Sporting Thoughts

By Ben Steele

TIGER WOODS' RECENT triumph at the US Masters to record an unparalleled fourth consecutive major victory, has provoked frenzied discussion among sports fans across the world. Can it be said that Woods has won the Grand Slam, bearing in mind his feat was spread across two seasons? Is he the greatest golfer the world has seen? Indeed, is he the greatest sportsman of all time?

In dealing with the first of these questions, professional golfers themselves seem to be divided over what constitutes the legendary grand slam. Although a largely artificial title - there is, after all, no special prize for any player to hold all four trophies simultaneously - its status has been raised by the fact it has become an elusive honour.

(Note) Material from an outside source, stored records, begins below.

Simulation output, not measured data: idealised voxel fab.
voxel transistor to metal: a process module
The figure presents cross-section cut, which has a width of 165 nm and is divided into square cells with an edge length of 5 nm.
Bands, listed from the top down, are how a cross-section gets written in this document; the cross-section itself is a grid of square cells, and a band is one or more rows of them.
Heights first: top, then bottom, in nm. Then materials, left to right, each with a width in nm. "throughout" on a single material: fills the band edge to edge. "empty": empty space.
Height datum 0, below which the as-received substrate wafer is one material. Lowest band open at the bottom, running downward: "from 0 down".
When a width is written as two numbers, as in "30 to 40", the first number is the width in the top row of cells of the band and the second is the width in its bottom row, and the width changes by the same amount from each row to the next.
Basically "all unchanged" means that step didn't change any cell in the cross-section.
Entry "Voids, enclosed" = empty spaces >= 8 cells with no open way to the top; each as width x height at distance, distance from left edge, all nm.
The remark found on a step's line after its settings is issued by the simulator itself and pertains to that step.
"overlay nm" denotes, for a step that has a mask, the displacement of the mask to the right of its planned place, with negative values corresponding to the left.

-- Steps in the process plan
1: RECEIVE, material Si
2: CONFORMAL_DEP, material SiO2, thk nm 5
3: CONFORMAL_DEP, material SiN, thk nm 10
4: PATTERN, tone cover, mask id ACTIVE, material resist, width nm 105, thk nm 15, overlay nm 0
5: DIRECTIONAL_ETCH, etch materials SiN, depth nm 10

Arnold Palmer has been the most vocal in declaring that all four majors must be won in a calendar year for the grand slam to be claimed. Meanwhile Woods himself states "if you can line up all four trophies on your coffee table, you've got a pretty good claim to the Grand Slam."

To side with the old master over the young maestro, over the years the golf Grand Slam has always been regarded as similar to the tennis Grand Slam with importance attached to its completion in a calendar year.

This is not to take anything away from the 'Tiger Slam' - the most remarkable achievements in all the time I have been watching sport - and one of my most fervent hopes for the sporting summer ahead is that Woods does go on to win the next three majors to end all arguments.

Unsurprisingly, the exploits of Woods lead to comparison with the performances of the great golfing sportsmen of the past. Of course, with 'only' six major championships to his name he is still a distance behind Nicklaus' record of 18, which drives him on so relentlessly, although the statistics of the equivalent stage of Nicklaus' career makes extremely similar reading.

His influence off the course is strikingly similar to the money and new faces that Palmer helped to bring to the game in the late Fifties and early Sixties. There is no doubt he has the all-round game to become the greatest not simply in terms of statistics of tournements won, but also in popular opinion.

His consistently brilliant driving, iron play and recovery shots allied to an incredible ability, possessed seemingly only by the great, to hole vital putts at the right time, give him a psychological hold over his opponents that is rarely broken.

My advice to you is to sit back for the next decade or so and watch a sporting phenomenon at work, by the end of which time there could be another name to put alongside Muhammed Ali when considering not only impact on the sporting world, but on society as a whole.